Post-quantum cryptography is gaining attention as blockchain networks prepare for long-term security risks. BNB Chain recently published a technical report outlining a migration path for the BNB Smart Chain (BSC).
The report covers quantum-resistant transaction signatures, consensus vote upgrades, and key performance trade-offs.
Researchers found that data size growth, not consensus changes, remains the central challenge for any future production deployment.
BNB Chain’s report focuses on two critical layers of BSC’s cryptographic architecture. Transaction signatures currently rely on ECDSA (secp256k1), which is vulnerable to Shor’s algorithm on quantum computers. The proposed migration replaces this with ML-DSA-44, standardized under NIST FIPS 204 in August 2024.

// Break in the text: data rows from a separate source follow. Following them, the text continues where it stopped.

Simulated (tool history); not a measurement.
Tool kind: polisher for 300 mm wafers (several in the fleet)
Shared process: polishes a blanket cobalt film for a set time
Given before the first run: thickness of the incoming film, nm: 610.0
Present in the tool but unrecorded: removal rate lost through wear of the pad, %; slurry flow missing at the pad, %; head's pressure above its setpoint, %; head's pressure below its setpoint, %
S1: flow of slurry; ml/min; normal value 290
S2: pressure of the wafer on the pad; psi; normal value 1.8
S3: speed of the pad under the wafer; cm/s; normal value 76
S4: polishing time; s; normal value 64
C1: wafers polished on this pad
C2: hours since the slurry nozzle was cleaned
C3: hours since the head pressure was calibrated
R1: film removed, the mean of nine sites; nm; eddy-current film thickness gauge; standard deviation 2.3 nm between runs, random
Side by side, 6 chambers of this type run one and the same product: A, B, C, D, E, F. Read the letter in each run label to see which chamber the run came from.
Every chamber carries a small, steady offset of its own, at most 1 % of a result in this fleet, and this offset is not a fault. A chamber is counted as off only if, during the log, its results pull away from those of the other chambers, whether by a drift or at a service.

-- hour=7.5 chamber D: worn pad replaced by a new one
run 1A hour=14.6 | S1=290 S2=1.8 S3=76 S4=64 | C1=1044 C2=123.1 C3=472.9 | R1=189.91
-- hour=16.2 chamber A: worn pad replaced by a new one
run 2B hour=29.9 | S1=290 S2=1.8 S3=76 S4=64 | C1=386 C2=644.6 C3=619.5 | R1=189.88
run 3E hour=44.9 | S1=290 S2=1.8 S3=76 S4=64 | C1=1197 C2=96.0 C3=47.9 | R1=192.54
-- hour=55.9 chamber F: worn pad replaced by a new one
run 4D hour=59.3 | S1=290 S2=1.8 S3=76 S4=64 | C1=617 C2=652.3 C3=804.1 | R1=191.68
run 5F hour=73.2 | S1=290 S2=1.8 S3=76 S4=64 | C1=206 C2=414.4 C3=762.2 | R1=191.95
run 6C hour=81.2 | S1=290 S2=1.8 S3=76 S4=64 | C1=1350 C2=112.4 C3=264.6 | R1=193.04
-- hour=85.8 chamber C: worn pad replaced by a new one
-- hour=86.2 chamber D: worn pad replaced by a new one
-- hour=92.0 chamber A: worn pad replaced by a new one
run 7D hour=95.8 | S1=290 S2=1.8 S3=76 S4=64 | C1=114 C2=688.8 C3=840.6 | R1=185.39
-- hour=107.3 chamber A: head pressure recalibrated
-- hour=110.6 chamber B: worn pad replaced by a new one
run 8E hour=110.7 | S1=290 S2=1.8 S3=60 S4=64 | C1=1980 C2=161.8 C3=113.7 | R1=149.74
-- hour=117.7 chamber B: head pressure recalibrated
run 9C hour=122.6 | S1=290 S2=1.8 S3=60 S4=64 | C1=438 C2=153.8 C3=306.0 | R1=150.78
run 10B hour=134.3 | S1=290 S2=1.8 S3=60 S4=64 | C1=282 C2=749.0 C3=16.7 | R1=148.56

ML-DSA-44 belongs to the lattice-based signature family, built on the Module Learning With Errors problem. It offers NIST Level 2 security, roughly equivalent to AES-128. Researchers chose it over higher variants because signature size directly drives onchain costs.
The consensus layer currently uses BLS12-381 signature aggregation. The report proposes replacing this with pqSTARK aggregation.
Six validator signatures totaling 14.5 KB compress into a single ~340-byte proof, achieving roughly a 43:1 compression ratio.
BNB Chain noted on X: “The biggest challenge wasn’t consensus. It was the increase in transaction and block sizes once quantum-resistant signatures were introduced.”
Test results show a clear performance cost from the larger signature sizes. Native transfer throughput dropped by about 40%, and gas throughput fell by roughly 50% under cross-region conditions. Block size grew from approximately 130 KB to around 2 MB at 2,000 TPS.
The block byte budget became the binding constraint before gas limits were reached. This is because ML-DSA-44 signatures measure 2,420 bytes, compared to just 65 bytes for the current ECDSA signatures. Public keys also grew from 64 bytes to 1,312 bytes per transaction.
Mixed workloads showed smaller drops, around 35% for TPS and 22% for gas throughput. Contract transactions carry higher gas-per-byte, which reduces the relative weight of larger signatures in those cases.
Median finality remained stable at two slots across all test scenarios. The P99 finality latency rose to 11 slots under cross-region PQ conditions, driven entirely by block propagation delays over wider network links, not by any issue within the consensus protocol itself.
Address formats remain unchanged at 20 bytes, derived from the ML-DSA-44 public key through keccak-256. No updates are needed to existing wallets, SDKs, or RPCs. P2P handshakes and KZG commitments remain out of scope for this phase of research.